Factory Method

Introduction

The first method to learn by many. A creational pattern, because it provides flexibility and reuse of code at the object creation. Lest see the definition by the book 📖

Is a creational design pattern that provides an interface for creating objects in a superclass, but allows subclasses to alter the type of objects that will be created.

To put it in other words. This DP suggests that a class should be responsible for creating different types of objects that have the same interface. But… why should we do that?

Problem

Let’s put an example of when you use this DP. Imagine that you’re creating a car simulation application. The first version of your app can only handle gas engines, so the bulk of your code lives inside the GasCar class.

After a while, you need to start working on your simulation for electric engines. At present, most of your code is coupled to the GasCar class. Adding an ElectricCar into the app world requires a lot of changes in code. Moreover, if later you decide to add another type of engine to the app, you will probably need to make a lot of work again.
By working like this you will have a lot of unnecessary scenarios with conditions that switch the app behavior depending on the class of engine.

Solution

It suggested that you replace direct method construction calls (the ones with the new) with a call to the factory method. The class Car is in charge of creating multiple type instances with the new operator. Objects that are created in a factory method are often referred to as products.

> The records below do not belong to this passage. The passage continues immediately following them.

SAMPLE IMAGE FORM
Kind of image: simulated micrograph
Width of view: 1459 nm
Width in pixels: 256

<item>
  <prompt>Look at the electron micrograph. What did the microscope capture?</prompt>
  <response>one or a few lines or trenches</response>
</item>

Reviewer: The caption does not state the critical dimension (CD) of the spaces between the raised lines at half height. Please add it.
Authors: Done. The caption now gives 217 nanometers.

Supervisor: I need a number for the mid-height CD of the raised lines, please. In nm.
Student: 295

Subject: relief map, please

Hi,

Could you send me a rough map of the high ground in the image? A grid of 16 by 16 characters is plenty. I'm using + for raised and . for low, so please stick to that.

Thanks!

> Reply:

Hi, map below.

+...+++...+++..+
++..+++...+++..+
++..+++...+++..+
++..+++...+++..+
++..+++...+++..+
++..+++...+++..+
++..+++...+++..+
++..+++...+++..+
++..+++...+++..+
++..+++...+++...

The use of subclasses can override the method and change the returned type of the factory method.

Now is possible to override the factory method in a subclass and return different types of engines. But there is a slight limitation, in order to return different types of products is necessary to implement an interface or class to link the Engines.

All products share the same interface.

Now, both GasEngine and ElectricEngine implement the interface Engine that declares the method startEngine. Each class implements this method differently: gas engines use combustibles to start, while electric engines use energy to work. The factory method inside GasCar returns gas engines objects, whereas the ElectricCar returns electric engines objects. The moment both inherit from a shared interface it’s possible to return products of the type Engine. The client (factory method) treats all the products as abstract Engine.

Structure

1. The Product declares the interface, which is common to all objects that can be produced by the creators and subclasses.
2. The Concrete Products are different implementations of the product interface.
3. The Creator class declares the factory method that returns new product objects.
4. Concrete Creators override the base factory method so it returns a different type of product.

Code step by step

Step 1: Create the interface Engine.

public interface Engine {
    void startEngine();
}

Step 2: Create classes that implement the Engine interface and its methods.

Gas Engine class:

public class GasEngine implements Engine {
    @Override
    public void startEngine() {
        System.out.println("Gas engine starting...");
    }
}

Electric Engine class:

public class ElectricEngine implements Engine {
    @Override
    public void startEngine() {
        System.out.println("Electric car starting...");
    }
}

Step 3: Create a Car abstract class.

public abstract class Car {
    public abstract Engine createEngine();

    // Start simulation
    public void setUpCarSimulation(){
        Engine e = createEngine();
        e.startEngine();
    }
}

Step 4: Create classes that extends Car abstract class.

Gas Car class:

public class GasCar extends Car {
    @Override
    public Engine createEngine() {
        return new ElectricEngine();
    }
}

Electric Car class:

public class ElectricCar extends Car {
    @Override
    public Engine createEngine() {
        return new GasEngine();
    }
}

Step 5: Start the simulation for both type of cars

public class Simulation {
    public static void startSimulation(){
        // Create a new instance of GasCar
        Car gasCar = new GasCar();
        // Create a new instance of ElectricCar
        Car electricCar = new ElectricCar();

        // Setup simulation car and run simulation
        System.out.println("Preparing and staring simulation for gas car");
        gasCar.setUpCarSimulation();
        System.out.println("Simulation done");
        System.out.println("Preparing and staring simulation for electric car");
        electricCar.setUpCarSimulation();
        System.out.println("Simulation done");
    }
}

Results from simulation:

Preparing and staring simulation for gas car.
Electric car starting...
Simulation done.
Preparing and staring simulation for electric car.
Gas engine starting...
Simulation done.

The Pros

• You avoid tight coupling between the creator and the concrete products.
• Single Responsibility Principle. You can move the product creation code into one place in the program, making the code easier to support.
• Open/Closed Principle. You can introduce new types of products into the program without breaking the existing client code.

The Cons

• The code may become more complicated since you need to introduce a lot of new subclasses to implement the pattern. The best-case scenario is when you’re introducing the pattern into an existing hierarchy of creator classes.

References

• Alexander Shvets, A. S. (2021). Dive into design pattern (v2021–2.29 ed. ed.).